Additional detail on the Project.
The Thistles were commissioned through Sean Cockburn Blacksmith, Cousland Smiddy, and are hand crafted in a base metal. Each Thistle will also show their Soldier’s name on a polished brass nameplate. The engraved nameplate is being manufactured by Alexander Pollock, Precision Engravers, Haddington.
Each Soldier’s procession, starting at 3pm each on the day, will include the Burgh Flag, a Piper, a representative from the Community Council and the Thistle Carrier – members of the public are also welcome to join each procession. Family descendants of the Soldier being commemorated will be given priority to carry his Thistle. The names webpage contains each Soldier’s details and also shows where each Soldier’s starting place will be, either their last known address of their connection to Haddington* or, where this is not known or they are recorded as being from outside Haddington Town, the starting place will be St Mary’s War memorial.
* The starting point is determined by their last connection to Haddington – this could be their home or family address or the address where their parents were sent notification of their death (although the Solder may have lived outside Haddington) .
The Project would not have been possible if it wasn’t for the research carried out by Alastair Shepherd, Gifford. Alastair published a book in 2013, The Haddington War Memorial 1914 – 1918, which records the war records of each of the 130 names on the War memorial. Haddington Community Council are indebted to Alastair for this research.
Although this section is impersonal, I feel it’s worth listing some key points that have come out of the research –
No of deaths by year
No who died in 1914 – 5
No who died in 1915 – 24
No who died in 1916 – 23
No who died in 1917 – 37
No who died in 1918 – 36
No who died in 1919 – 5
Names of those who are not on war memorial (of those we know about)
- James Cunningham killed on 11th May 1916 (note another James Cunningham also died, who is on the War Memorial).

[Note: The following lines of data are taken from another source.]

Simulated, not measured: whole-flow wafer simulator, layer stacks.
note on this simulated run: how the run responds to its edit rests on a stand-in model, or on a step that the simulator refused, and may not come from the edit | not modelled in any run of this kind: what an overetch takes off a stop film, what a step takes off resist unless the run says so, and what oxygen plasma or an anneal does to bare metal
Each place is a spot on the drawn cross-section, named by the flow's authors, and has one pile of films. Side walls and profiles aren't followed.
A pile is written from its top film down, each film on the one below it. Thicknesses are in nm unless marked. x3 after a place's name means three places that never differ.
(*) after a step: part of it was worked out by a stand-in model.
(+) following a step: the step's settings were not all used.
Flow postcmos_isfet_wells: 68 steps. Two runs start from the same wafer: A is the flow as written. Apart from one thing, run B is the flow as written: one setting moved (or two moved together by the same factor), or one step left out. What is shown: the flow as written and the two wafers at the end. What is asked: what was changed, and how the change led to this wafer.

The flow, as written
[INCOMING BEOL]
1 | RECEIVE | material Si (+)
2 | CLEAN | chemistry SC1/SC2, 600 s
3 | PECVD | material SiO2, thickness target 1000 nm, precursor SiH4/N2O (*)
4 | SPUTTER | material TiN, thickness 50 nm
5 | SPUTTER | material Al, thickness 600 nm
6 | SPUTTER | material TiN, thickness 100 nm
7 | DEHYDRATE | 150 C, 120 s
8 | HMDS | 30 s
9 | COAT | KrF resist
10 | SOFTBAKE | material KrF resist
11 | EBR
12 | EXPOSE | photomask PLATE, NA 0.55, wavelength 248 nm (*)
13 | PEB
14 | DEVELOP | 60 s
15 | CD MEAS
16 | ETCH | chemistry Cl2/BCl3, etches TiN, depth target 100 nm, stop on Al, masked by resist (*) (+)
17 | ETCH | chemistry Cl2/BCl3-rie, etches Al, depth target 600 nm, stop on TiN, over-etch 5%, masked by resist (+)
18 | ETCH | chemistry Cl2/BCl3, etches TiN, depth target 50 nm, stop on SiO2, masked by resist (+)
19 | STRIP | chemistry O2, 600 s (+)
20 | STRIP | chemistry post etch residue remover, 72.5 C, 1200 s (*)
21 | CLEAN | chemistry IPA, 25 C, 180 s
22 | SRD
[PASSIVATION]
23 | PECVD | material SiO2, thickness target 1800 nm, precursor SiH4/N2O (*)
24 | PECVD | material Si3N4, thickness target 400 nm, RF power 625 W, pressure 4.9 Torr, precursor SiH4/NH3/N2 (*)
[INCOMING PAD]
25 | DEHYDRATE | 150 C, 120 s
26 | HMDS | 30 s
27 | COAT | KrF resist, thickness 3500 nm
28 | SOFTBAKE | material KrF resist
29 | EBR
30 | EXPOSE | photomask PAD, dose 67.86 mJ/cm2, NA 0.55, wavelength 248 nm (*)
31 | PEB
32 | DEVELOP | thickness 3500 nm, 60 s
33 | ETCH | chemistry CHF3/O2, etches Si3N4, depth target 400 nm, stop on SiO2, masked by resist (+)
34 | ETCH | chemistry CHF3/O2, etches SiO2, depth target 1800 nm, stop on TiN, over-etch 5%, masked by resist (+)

- David Cowan – he was buried at St Mary’s exactly 100 years from the 2015 Armistice date.
- J Milligan – no other detail other than his name is on the Lodge WW1 name board and marked to show he died in the war.
Youngest and Oldest casualty
Youngest casualty – John Souness aged 18yrs, 2 mths and 10 days.
Oldest casualty – William George Pitcher Aged 56.
Brothers who died
Adam, Alexander, John and James Cranston
John, Robert and William Ramage
James and Robert Dickson
George and John Burns
Thomas and Michael Gaffney
David and William Kerr
George and John Souness
Robert and John Young
Father and Son
William and Victor Pitcher, father and son.